Pruning in Deep Learning: Structured vs Unstructured

Source: Dev.to

Introduction

Deep learning models are becoming larger and more powerful every year. From mobile vision systems to large language models, the number of parameters has exploded. But do we really need all those parameters?
Pruning is a model compression technique that removes unnecessary parameters from neural networks while maintaining performance. It helps reduce model size, improve inference speed, and lower computational cost.

In this article we’ll explore:

• What is pruning?
• Why pruning is needed
• Structured vs. unstructured pruning
• Practical trade‑offs

🚀 Why Do We Need Pruning?

Modern neural networks:

• Require high memory
• Consume more power
• Have slower inference on edge devices
• Are expensive to deploy

Typical scenarios:

• Mobile apps need lightweight models
• Embedded systems have limited RAM
• Edge AI requires fast inference

Pruning addresses these issues by removing redundant weights.

🌳 What Is Model Pruning?

Model pruning is the process of removing parameters (weights, neurons, filters, or even layers) from a trained neural network to make it smaller and faster.

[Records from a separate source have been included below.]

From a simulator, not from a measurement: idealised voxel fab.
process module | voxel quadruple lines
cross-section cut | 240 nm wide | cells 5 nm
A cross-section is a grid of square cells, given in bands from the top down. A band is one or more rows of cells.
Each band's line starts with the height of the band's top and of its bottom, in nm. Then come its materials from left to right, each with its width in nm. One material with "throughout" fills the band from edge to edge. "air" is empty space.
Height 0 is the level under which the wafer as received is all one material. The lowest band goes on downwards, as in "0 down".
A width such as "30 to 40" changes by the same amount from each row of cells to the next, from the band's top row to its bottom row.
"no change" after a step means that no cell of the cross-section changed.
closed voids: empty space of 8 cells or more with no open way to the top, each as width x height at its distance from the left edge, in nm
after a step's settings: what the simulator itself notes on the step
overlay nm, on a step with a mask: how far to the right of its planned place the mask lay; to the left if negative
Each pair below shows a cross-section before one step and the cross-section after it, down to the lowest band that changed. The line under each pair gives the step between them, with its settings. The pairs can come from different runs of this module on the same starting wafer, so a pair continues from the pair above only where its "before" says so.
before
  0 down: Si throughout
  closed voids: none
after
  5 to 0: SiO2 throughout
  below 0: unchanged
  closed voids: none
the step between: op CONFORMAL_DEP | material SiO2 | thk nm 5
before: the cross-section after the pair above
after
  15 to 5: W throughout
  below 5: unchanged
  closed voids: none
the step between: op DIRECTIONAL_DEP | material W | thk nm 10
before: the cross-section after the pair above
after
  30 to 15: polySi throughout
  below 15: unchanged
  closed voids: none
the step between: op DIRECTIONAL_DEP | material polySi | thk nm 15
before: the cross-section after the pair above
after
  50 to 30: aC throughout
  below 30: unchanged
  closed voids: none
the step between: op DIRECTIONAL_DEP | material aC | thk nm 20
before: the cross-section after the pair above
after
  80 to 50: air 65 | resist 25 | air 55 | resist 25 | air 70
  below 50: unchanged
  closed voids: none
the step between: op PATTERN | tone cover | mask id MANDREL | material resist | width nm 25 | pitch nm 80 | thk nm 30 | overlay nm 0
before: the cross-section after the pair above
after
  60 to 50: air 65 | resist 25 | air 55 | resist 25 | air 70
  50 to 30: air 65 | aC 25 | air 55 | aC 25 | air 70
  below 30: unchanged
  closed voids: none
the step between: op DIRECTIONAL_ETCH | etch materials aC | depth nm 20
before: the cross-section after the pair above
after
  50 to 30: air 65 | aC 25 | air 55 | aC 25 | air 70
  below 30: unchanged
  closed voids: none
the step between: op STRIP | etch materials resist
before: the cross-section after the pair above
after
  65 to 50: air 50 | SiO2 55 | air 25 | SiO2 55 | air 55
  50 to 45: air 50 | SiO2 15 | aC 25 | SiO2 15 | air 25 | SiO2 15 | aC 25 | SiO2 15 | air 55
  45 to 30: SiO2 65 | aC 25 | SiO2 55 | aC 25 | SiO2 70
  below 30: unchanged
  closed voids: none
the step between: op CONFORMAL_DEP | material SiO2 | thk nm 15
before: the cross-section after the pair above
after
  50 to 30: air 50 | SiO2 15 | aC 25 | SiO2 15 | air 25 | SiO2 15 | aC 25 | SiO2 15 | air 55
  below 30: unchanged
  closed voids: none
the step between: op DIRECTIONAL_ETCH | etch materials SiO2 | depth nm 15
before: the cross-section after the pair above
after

Key idea: Many weights in a trained network contribute very little to the final prediction, so they can be removed.

Typical workflow

1. Train the full model
2. Remove less important weights
3. Fine‑tune the pruned model

🔹 1. Unstructured Pruning

📌 What Is Unstructured Pruning?

Unstructured pruning removes individual weights from the network based on an importance criterion (usually small‑magnitude weights). The result is a sparse matrix where many entries are zero.

How It Works

1. Calculate the magnitude of each weight.
2. Zero out the weights with the smallest magnitudes.

Advantages

• Can achieve very high compression rates.

Disadvantages

• Sparse matrices are not always hardware‑friendly, which may limit speed gains on some devices.

Example

If a layer has 1,000 weights and 70 % are pruned, only 300 non‑zero weights remain.

🔹 2. Structured Pruning

What Is Structured Pruning?

Structured pruning removes entire neurons, channels, filters, or layers instead of individual weights. Rather than creating sparsity, it changes the network architecture.

How It Works

1. Evaluate the importance of filters, neurons, or channels.
2. Remove the least important ones entirely.

Advantages

• Hardware‑friendly; leads to actual reductions in computation and memory usage.

Disadvantages

• May cause a slightly higher accuracy drop if pruning is aggressive.

Example

If a CNN layer has 64 filters and 20 are removed, the layer now has 44 filters, reducing both parameters and FLOPs.

When to Use Which?

Use Structured Pruning When

• Deploying to real‑world applications with strict latency or memory constraints (e.g., MobileNet optimization).
• You need hardware‑friendly speedups.

Use Unstructured Pruning When

• Maximum compression is the primary goal and the target hardware can exploit sparsity.

Final Thoughts

Pruning is not just about reducing size—it’s about making AI practical. As models grow larger, efficiency techniques like pruning become essential. Structured pruning is generally more suitable for deployment, while unstructured pruning offers the highest possible compression. The future of AI lies in smarter, leaner models rather than ever‑bigger ones.